If the The Oceanic Crisis” in The Monthly Review had one clear (and often heard) message, it was this: things are far more interconnected than we know – or even than we think we know. And if we’re not more careful, we’re going to really mess things up. (If we haven’t already.)*

It’s not a new message, and if it weren’t written in terms of specifics and with educated authority, I’d be tempted to ignore it: “I know, I know. Circle of life.  Yeah yeah.” But there’s something more persuasive about the facts that Clark and Clauson pull from.  Just knowing that they (or somebody) has tried to give this issue the comprehensive look it deserves makes me give it my attention.  I don’t have much patience for touchy-feely moralizing, not without some rock solid reasons for paying attention.

And so it’s interesting to evaluate the other articles we were assigned this week by the same bar: written for greatest effect and to rouse the largest number of rabble – or are they, perhaps, maybe, on to something I can take seriously?

Take the Michael Pollan article in The Nation, for example. He had a perspective I hadn’t heard before:

When change depends on overcoming the influence of an entrenched power, it helps to have another powerful interest in your corner—an interest that stands to gain from reform.

We simply can’t afford the healthcare costs incurred by the current system of cheap food—which is why, sooner or later, we will find the political will to change it.

– Michael Pollan

But in the comments below, there was this contradictory and revealing reaction:

This article revealed absolutely no information on who controls food, what their plans are for the immediate future, or anything about how to end this control. Every word above was capitulation nor resistance. Every word above was acceptance of the current status quo of ownership and control of food.

I agree, for the most part. This article might have been written for a particular audience – one who can afford to wait until things get figured out by the powers that be, but I think the comment is misdirected when it implies that waiting for things to get figured out is necessarily passive. And, paraphrasing from an earlier part of the comment, I’m not sure that a full revolution is always the best machine for changing “this control.” I have doubts about the longevity and workability of a sudden change. Not to say that it can’t, but that perhaps when things happen gradually, and you have win over individuals and corporate interests, you find a solution/compromise that everyone can get behind, for whatever reason, Mother Earth or budget lines.  Or perhaps it’s the case that the longer the battle, the more knotted the bureaucratic tape.
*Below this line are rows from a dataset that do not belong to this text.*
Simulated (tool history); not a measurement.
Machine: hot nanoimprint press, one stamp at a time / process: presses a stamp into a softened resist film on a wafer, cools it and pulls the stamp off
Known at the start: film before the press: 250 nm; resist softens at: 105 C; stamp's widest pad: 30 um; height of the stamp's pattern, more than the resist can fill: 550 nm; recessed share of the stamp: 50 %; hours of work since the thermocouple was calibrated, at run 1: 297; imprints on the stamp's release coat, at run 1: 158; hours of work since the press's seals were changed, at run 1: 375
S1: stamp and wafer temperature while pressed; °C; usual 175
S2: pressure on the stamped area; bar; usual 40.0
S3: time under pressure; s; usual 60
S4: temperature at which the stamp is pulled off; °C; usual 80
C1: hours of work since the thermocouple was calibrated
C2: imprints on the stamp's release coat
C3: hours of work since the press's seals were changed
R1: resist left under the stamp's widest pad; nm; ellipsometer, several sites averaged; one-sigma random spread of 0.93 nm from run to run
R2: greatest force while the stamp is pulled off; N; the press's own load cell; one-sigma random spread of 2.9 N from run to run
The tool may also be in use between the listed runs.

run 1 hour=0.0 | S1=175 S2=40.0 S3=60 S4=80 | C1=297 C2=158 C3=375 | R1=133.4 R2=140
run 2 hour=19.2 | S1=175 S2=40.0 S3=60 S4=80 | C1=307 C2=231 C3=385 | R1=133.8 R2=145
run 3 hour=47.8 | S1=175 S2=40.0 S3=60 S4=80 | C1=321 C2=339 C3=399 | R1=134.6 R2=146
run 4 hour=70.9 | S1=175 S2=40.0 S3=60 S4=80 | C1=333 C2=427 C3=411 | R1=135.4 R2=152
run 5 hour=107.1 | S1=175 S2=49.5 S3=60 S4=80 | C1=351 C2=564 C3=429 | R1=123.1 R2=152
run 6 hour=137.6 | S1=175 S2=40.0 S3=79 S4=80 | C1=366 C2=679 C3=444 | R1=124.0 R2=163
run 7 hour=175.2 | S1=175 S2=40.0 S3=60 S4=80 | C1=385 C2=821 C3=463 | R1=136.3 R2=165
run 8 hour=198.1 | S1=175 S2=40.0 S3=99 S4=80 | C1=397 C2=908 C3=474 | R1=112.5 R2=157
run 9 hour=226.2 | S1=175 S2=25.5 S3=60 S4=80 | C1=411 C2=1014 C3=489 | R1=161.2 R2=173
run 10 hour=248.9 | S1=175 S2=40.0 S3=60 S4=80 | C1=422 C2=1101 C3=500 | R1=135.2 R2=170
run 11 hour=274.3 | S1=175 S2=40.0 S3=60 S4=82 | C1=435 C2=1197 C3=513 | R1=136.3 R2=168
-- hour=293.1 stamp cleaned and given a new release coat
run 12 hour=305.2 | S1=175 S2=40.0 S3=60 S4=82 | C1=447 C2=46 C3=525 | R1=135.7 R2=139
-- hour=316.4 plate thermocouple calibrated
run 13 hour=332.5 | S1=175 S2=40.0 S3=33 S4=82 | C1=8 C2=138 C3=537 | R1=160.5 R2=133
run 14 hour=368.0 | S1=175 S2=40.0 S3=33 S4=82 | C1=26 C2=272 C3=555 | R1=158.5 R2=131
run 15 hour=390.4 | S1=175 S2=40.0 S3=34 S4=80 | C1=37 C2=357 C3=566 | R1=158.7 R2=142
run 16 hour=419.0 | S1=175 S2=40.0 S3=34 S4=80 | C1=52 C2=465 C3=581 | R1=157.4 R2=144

And part of changing people’s minds is advertising. Marketing. Maybe even exotic marketing.  I too, I think like Jacob, think that companies need to be more forthright with why they’re doing something, or why they’re choosing to sell their product/service/idea in the manner they’re selling it.  When they dissemble, it makes me mistrust them, which isn’t doing their cause any good. Maybe portraying something as “exotic” or “sexy” or “hip” is the way to get people to pay attention.  Does it matter that they’re attracted for the quote “wrong” reasons as long as they’re paying attention and change is happening? Perhaps Speak Shop should employ local, second-generation Spanish speakers to tutor their clients.  Or perhaps the influence/population Cindy and Clay Cooper want to affect are Guatemalan.  But why, specifically? Be clear.

Similarly, Bamboo Sushi’s doing a hell of a job selling itself as a sustainable destination.  So what if they’re investing in a fish refuge in the Bahamas, when their salmon is coming from the PNW? (I have to think they’ve thought this through more carefully though, there must be a specific reason they’ve chosen that location.) At least fish are being saved.

Because after all – we’re all connected, no?

 

 

* I’d prefer to think that we haven’t messed everything up irrevocably just yet. ‘Cause if we have, then our mission changes from “how can we as a species and a planet survive most responsibly?” to “how can we suffer less than we’re going to?” And that’s not going to help anyone. Not really.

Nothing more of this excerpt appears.